Novation is back, this time with yet another one of the most iconic Bass machines in synth history: The Bass Station...II! That's right boys and girls, get ready for more mean bass tones, aggressive filter sweeps, and all around warm and powerful analog synthesis that can really give you anything you are looking for; all at your fingertips. Based on the original Bass Station of course, this synth is not only a cleaner and sleeker "re-issue", but also a step forward as it integrates not only an arpeggiator and step sequencer, but an upgraded filter that features a switchable "Diode Ladder Filter" design, that can take this great little monosynth into Moogish and 303ish territories with lots of class and depth.
Let's start at the beginning of the signal path, where all the fun begins but all chaos is yet to be determined....the oscillators! Here we have two analog but Digitally Controlled Oscillators ( DCO ), which offer better tuning stability, and include the standard Sine, Sawtooth, Square, and Triangle waves. Pulse Width is available on the panel, and can be modulated ( PWM ) via the envelope, or the 2nd LFO. The Pitch of either oscillator can also be modulated via the 1st LFO or by the mod envelope allowing for more complex tonal shaping and wild abstract manipulations. The oscillator section on the Bass Station also offers a Coarse, and Fine tuning knob that are switchable per oscillator, which are quite nice in adding some refinement to your sound. Last but not least of course, there is the Sub Oscillator, which can be taken down 1 or 2 octaves, as well as utilize Sine, Square, or Pulse waves for some extra earth-shaking bottom end. Everything is then blended together via the mixer, which also offers Ring Modulation, Noise, and the capability to mix in external signals like guitars or other synths.

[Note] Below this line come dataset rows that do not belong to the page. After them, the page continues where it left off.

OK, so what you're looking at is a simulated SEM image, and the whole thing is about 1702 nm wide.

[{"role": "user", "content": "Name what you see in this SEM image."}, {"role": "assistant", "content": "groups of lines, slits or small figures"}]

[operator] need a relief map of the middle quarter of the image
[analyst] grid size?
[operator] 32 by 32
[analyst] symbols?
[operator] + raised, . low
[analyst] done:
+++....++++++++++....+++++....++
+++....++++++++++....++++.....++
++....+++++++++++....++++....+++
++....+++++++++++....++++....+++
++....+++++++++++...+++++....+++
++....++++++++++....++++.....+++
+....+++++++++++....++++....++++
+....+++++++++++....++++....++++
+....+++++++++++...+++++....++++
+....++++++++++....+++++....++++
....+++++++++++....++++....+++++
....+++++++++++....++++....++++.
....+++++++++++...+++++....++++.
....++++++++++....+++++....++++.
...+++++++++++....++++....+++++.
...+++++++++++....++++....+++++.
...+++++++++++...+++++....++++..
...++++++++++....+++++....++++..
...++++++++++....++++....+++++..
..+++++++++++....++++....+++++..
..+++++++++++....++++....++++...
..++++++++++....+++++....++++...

The original filter in this beauty was designed by Chris Hugget - of the Oscar and Wasp legacies - and is presented here with some different features that really make this a special filter in today's world. Switchable between "Classic" and "Acid" modes, the filter not only gives you the ability to experience the original in all its glory, but also allows for some extra punch on the high end, taking this synth into the realms of the infamous 303 thanks to a "Diode Ladder Filter design". The filter is also Multi-Mode, so it can be switched between 24db, or 12db slopes, as well as Low Pass, High Pass, and Bandpass, and can also be modulated via the envelope, or the 2nd LFO. There is also a nice Overdrive feature, which can be very useful in making your sound more robust, or distorted and more aggressive. And did i mention the huge Filter Cutoff knob a la Moog? Because you know, handling the filter can sometimes be a bit like riding in a rodeo, and one needs that extra space to hold on to as you are taken for the ride of your life!
The modulation section on the Bass Station is very straight forward, and a bit like the LFO section found on the Korg MS2000: 2 LFO's side by side, offering your standard Saw, Square, Triangle, and S+H ( Sample and Hold - Great for manual classic sequencing ), but giving you the extra feature of allowing for what is called "LFO Slew", which though it sounds more like a foreign side dish, is actually a nice way of distorting the LFO wave as it is modulated for more interesting possibilities. This aside from the fact we have covered the patched possibilities for the LFOs on the oscillator, and filter sections, and you get an idea of how far you can take things with this incredible little beast.
The envelopes on the Bass Station are of the slider kind, just like on the Minibrute, which are very intuitive for this sorta of thing, yet has what may be seen a drawback. Unlike many synths which offer a dedicated filter and amp envelope, the Bass Station offers one set of sliders, switchable between 3 options, Mod, Amp, or both simultaneously; which can actually be a fairly useful feature in some cases. The envelope also offers the option to trigger once, re-trigger or the cool "Auto-Glide" feature.
Last we move on to the sequencing section, the favorite of many, and the star of the show with this little beast in many ways....aside from the filter of course! Here we have not just an arpeggiator, but also the often lacking step sequencer; which, because of the lack of pads or per-step lights, records the sequence as you play it on the keyboard for a much more expressive experience. The included "Rhythm" knob also allows for the breaking up of the steps by inserting rhythmic gaps ( 32 in total ), or will simply let both the Arpeggiator and sequencer play in the classic manner. A total of 4 pattern banks are available for the step sequencer, allowing for a total of 32 steps that can be played live and on-the-fly. The Arpeggiator features the standard in pattern modes, here presented as "Up", "Down", Up/Down 1", "Up/Down 2", and "Random"; all with the usual range of 4 octaves. Latch is also featured, and is a nice tool, especially for giving your hands a rest while exploring the subsonic territories that are capable with this synth.
Overall, this synth should be all you need for basslines, sub-tones, and really anything you want to do; especially with the incredible sequencing capabilities this synth has to offer. The only real limitation found here is lack of Polyphony, which gives Mono Synths their special and often "retro" feel. So don't judge based on that....each synth has its own beauty, and adds power to your set up when chosen wisely. This beast is available for immediate delivery from Sweetwater or any other place you use for synth-shopping, and is bound to easily become, quite literally....your Bass Station.